The continuing effects of the economy's implosion in 2008 are being felt in the life insurance settlement business, industry experts say.
For instance, the Life Insurance Settlement Association (LISA), Orlando, Fla., says that its membership roster has shrunk by about a third in the past two years.
Another measure of the downturn has come from the Amrita Life Settlement Index for July, which stood at 460 points, down from 500 in December 2009.
The index by Amrita Financial Inc., Oceanside, Calif., tracks buying activity among licensed life settlement providers.
But in a sign the settlement market may have bottomed out, the Amrita index for July was essentially unchanged from June. And it had actually reached its high point in April, when it stood at 537 points.
So the market is still in flux.
"My guess is that you are not going to see $13 billion in sales this year" for the settlement market, said Clark Troy, an analyst with the Aite Group L.L.C. Aite had forecast that volume for the secondary life market in January. While Troy still believes the industry will attain $13 billion in sales in the years ahead, earnings for the time being will continue to be suppressed, he believes.
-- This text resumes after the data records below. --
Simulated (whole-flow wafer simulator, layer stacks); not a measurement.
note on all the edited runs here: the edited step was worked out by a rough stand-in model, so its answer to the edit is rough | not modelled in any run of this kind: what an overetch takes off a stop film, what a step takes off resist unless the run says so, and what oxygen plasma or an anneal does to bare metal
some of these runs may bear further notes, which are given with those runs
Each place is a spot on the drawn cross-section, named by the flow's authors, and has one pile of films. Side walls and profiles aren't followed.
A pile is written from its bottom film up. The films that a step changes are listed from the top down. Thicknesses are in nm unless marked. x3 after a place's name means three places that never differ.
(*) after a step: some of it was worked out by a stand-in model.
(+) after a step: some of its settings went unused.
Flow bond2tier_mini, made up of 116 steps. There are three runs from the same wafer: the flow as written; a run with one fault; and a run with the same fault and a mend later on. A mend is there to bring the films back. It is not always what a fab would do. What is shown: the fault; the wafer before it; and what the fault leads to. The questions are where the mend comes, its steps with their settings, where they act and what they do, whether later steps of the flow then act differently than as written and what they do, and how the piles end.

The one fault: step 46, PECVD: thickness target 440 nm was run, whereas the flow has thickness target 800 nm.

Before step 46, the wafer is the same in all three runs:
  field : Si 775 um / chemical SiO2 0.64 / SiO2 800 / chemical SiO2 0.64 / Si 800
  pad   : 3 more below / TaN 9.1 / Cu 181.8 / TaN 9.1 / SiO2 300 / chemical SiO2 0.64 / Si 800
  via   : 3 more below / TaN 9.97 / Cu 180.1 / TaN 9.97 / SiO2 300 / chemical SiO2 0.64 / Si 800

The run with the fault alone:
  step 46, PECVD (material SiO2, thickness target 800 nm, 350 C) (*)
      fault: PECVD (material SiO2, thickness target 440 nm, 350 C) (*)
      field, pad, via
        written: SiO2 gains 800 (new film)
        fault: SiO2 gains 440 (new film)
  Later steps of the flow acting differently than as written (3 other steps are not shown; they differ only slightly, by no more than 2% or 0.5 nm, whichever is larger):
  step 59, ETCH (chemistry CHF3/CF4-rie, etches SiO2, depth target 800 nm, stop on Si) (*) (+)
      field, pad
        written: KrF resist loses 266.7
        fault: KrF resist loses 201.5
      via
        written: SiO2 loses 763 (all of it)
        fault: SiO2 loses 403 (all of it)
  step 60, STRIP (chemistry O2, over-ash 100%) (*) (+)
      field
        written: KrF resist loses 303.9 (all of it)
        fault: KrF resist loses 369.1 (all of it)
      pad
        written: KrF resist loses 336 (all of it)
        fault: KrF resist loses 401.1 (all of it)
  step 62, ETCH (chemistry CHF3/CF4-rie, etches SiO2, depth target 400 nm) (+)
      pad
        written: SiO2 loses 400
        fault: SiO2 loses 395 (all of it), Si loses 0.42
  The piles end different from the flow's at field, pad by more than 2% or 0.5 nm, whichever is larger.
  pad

Much of the industry's future growth will come from policies purchased from the mass affluent, Troy predicts.
"The high-net-worth market of people who need to use their assets to finance needs, particularly for long term care, is still very much operative for this business," Troy says.
Doug Head, executive director of LISA, says the recent decline in his organization's membership reflects a considerable amount of consolidation in the industry as capital sources dried up.
"More and more, it is a buyers' market," he says.
Head believes a big impediment to the industry continues to be state regulation. Some states have been so restrictive as to have effectively killed the market for settlements within their borders, he says. He specifically cites New Hampshire, which requires that settlement brokers be appointed by the provider of a settlement. That provision has proved so unworkable that not one broker has applied for a license to sell settlements in New Hampshire, he says.
"They effectively regulated it out of existence," Head says.